We can call this loss function on the initial batch of image-generated symbols we just produced. Given that as we just observed these symbols are not similar to any class labels, the average loss value is very close to 1.0:

similarity_loss(symbols_0, labels_full[0:batch_size]).item()
0.999203622341156

Now, given that we have a loss function and a neural network, we can use the standard techniques of backpropagation and gradient descent to attempt to train our network. We’ll first create an instance of a standard optimizer:

#declare an instance of the RMSprop optimizer
optimizer = optax.rmsprop(0.001)
#initialize the optimizer
opt_state = optimizer.init(params)

Next, we’ll define a function to calculate loss given a batch of input data, our network, and its current parameters:

#create a function to evaluate loss given the network, parameters, and training batch
def loss_fn(net, params, batch):
    images = batch['image']
    labels = batch['label']
    yhat = net.apply(params, images)

    loss = similarity_loss(yhat, labels)
    return loss

And finally, we’ll use that function to define the update step for our training process. Given the network function, its current parameters, the optimizer, its current parameters, and an input batch, we’ll receive an updated set of parameters to reduce loss given that set of inputs. We’ll also receive the updated state of the optimizer (parameter momentum, etc) and the current loss value for that batch.

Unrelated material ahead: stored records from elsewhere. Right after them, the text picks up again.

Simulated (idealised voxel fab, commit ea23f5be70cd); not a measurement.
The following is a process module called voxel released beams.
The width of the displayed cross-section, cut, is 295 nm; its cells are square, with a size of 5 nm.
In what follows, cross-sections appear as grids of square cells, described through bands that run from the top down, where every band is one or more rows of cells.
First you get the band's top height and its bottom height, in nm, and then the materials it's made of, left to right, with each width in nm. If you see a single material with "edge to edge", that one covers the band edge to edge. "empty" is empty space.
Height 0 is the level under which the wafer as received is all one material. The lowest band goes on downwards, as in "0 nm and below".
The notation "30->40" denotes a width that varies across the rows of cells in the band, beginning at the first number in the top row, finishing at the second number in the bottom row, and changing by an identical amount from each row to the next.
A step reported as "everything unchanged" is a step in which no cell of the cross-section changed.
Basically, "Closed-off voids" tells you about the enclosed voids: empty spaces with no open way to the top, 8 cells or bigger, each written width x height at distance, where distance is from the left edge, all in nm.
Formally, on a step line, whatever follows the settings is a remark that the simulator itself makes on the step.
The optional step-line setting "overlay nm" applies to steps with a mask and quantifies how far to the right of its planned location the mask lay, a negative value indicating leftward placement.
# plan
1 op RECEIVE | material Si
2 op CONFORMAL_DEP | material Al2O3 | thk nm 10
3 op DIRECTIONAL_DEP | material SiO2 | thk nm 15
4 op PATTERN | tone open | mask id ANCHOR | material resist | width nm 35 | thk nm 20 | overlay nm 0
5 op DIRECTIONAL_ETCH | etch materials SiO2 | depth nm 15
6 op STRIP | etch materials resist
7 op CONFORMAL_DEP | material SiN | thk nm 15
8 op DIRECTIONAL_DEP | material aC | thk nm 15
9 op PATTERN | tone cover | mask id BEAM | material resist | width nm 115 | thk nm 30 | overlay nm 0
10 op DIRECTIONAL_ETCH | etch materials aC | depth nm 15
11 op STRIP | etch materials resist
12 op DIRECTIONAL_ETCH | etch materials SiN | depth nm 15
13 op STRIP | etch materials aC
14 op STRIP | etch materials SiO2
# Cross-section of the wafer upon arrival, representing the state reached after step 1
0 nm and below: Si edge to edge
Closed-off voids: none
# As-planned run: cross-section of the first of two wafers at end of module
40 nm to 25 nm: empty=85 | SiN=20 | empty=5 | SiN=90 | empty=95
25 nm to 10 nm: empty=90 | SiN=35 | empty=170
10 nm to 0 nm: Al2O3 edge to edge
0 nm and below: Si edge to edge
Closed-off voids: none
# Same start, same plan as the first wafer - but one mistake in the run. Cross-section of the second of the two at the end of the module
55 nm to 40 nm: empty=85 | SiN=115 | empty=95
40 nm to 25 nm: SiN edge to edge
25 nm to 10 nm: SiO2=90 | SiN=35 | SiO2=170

#define the atomic update step to optimize the network
def update(net, params, optimizer, opt_state, batch):
    #lambda wrapper around the loss function given the network
    loss = lambda p,x: loss_fn(net, p, x)
    
    #calculate the loss value given the parameters & batch
    loss_val = loss(params, batch)
    #backpropagate the errors from the loss function
    grads = grad(loss)(params, batch)
    #get the updates based on the gradients using the optimizer & its state
    updates, opt_state = optimizer.update(grads, opt_state)
    #apply the updates to produce the new set of parameters
    new_params = optax.apply_updates(params, updates)
    
    return new_params, opt_state, loss_val

Before starting, we’ll calculate the number of batches we want to train over given the size of the training dataset, desired number of training epochs, and batch size:

#calculate the number of batches to train over given # of epochs and 
# size of training dataset
n_train = images_full.shape[0]
epochs = 10

training_batches = int(n_train * epochs / batch_size)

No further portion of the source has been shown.